The painful beauty of the free market is that, what doesn’t
work is discarded to make way for that, that works.
Actually this the basic mechanism that drives evolution in
the natural world. So capitalism does not hold the patent to creative
destruction.
As in the natural world as in business when we try to oppose
this natural selection process we do it at great cost to the general system
before eventually failing or at least falling back to earth. Think price
controls, centralised planning and jet airplanes.
Companies which fail go bankrupt – fail to meet their
obligations and are liquidated – their assets are sold off to pay the
creditors. What causes problems often isn’t that the company does not hold
valuable assets, after all what would the liquidators be selling off, but that they
run out of cash.
Thanks to creative accounting and other dodges a company can
keep up the illusion of wellbeing before it is exposed and comes crashing down.
Last week UK supermarket chain Tesco’s had to admit that
their profits were over stated by at least £250m (about one trillion shillings)
leading to a collapse of its share price and not before the scandal had
accounted for its chairman.
It’s a whole debate about why otherwise upright and
competent workers indulge in this kind of fraud. I tend to lean towards the
side that argues that, the incentive structure for top executives has been
skewed towards delivering a profit and away from providing service to the
customers and clients.
So managers understate expenses or defer them to a later
period or scrounge on capital investments so their profit-pegged bonuses can
continue to balloon. Our banks are not averse to such practices.
So what about a country? When our politicians clearly don’t
have our best interests at heart, the technocrats are pigging out on our taxes
with no corresponding benefit to ourselves and generally making us wonder
whether we don’t deserve better the country has stopped working.
If a country doesn’t work, we can’t liquidate it in the way
we would a company. But maybe we can
lease it out to a serious firm for a fixed period of time, with definite
expectations framed by pre-negotiated targets.
What would Uganda look like on the market.

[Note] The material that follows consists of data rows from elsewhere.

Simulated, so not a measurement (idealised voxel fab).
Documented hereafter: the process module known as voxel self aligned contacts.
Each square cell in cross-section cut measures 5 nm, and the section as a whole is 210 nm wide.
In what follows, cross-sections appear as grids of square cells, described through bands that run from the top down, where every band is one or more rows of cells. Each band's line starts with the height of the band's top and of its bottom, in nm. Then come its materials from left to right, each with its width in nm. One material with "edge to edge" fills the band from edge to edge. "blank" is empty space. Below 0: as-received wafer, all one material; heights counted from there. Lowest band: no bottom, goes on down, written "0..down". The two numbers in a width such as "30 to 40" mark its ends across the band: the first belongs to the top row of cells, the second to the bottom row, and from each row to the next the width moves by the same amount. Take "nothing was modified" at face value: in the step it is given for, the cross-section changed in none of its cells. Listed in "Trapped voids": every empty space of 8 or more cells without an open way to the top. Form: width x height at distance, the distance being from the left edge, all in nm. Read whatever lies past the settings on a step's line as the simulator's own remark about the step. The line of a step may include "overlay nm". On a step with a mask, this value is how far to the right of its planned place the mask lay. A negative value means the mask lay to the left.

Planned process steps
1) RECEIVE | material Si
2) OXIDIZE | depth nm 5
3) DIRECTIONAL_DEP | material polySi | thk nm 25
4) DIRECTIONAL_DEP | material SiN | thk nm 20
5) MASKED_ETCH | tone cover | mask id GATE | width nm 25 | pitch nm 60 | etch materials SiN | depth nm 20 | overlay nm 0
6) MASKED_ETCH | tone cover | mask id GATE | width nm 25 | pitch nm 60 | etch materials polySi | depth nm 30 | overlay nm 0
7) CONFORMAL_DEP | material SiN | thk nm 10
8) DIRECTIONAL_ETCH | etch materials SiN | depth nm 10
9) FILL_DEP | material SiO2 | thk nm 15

An advert for the job would probably describe the country as
small economy -- $20b GDP, poor infrastructure, a functionally illiterate
population, and little internally generated revenues but nevertheless with
potentially, commercially viable deposits of all sorts of natural resources,
huge energy sources and millions of acres of unexploited land.
"The country’s potential will have to be weighed against the huge investments in infrastructure – social and physical that will have to be made to unlock the aforementioned potential to come to a fair concession fee. It might turn out that we will have to pay the investor to take us off our own hands! ....
Top of the new manager’s to-do list would be to cut expenses
and increase revenues. Unbundling the huge public administration sector would
have to be a priority, knocking off two birds with one stone – cutting the wage
bill and making more savings on the reduced “eating”.
Next he would want to pour the billions of dollars required
in power generation, road and railway construction in the short term, education,
health, law and order over the long term. Interestingly we may get these
services free because with increasing economic activity and reduced theft it
will be more possible than it is now.
But it will also be in his own interest to have a locally
productive workforce as these would be cheaper than employing the expat-set
with their insistence on living in Kololo, chauffer driven four wheel drives
and private club memberships.
To ensure that he works for our benefit we have his
incentives pegged to improvements in the quality of life of the people,
measured in terms of social indicators like access to quality education, health
services and opportunities for economic advancement rather than the misguided
parameter of lifting people above the dollar-a-day poverty line.
We will have the manager reporting to us through an annual general
meeting, a national video conference even. His contract will be renewable every
five years.
One can expect that there will be a lot of disruption in the
beginning as the manager tries to regularise our daily lives -- shutting out
boda boda from the center of town, ensuring everyone liable for tax pays and
evicting rogue investors from our wetlands.
But once the basics are in place they would serve as an
effective springboard to the Promised Land.
The key to success is to extract our politicians from the
process. Once they are out of the way with their parochial world view, progress
can be made.
Of course the danger is that once the manager becomes
entrenched in his position he may turn to dictatorship or worse into a monarchy
and we might have nothing to say about it. I guess we will cross that bridge
when we get there.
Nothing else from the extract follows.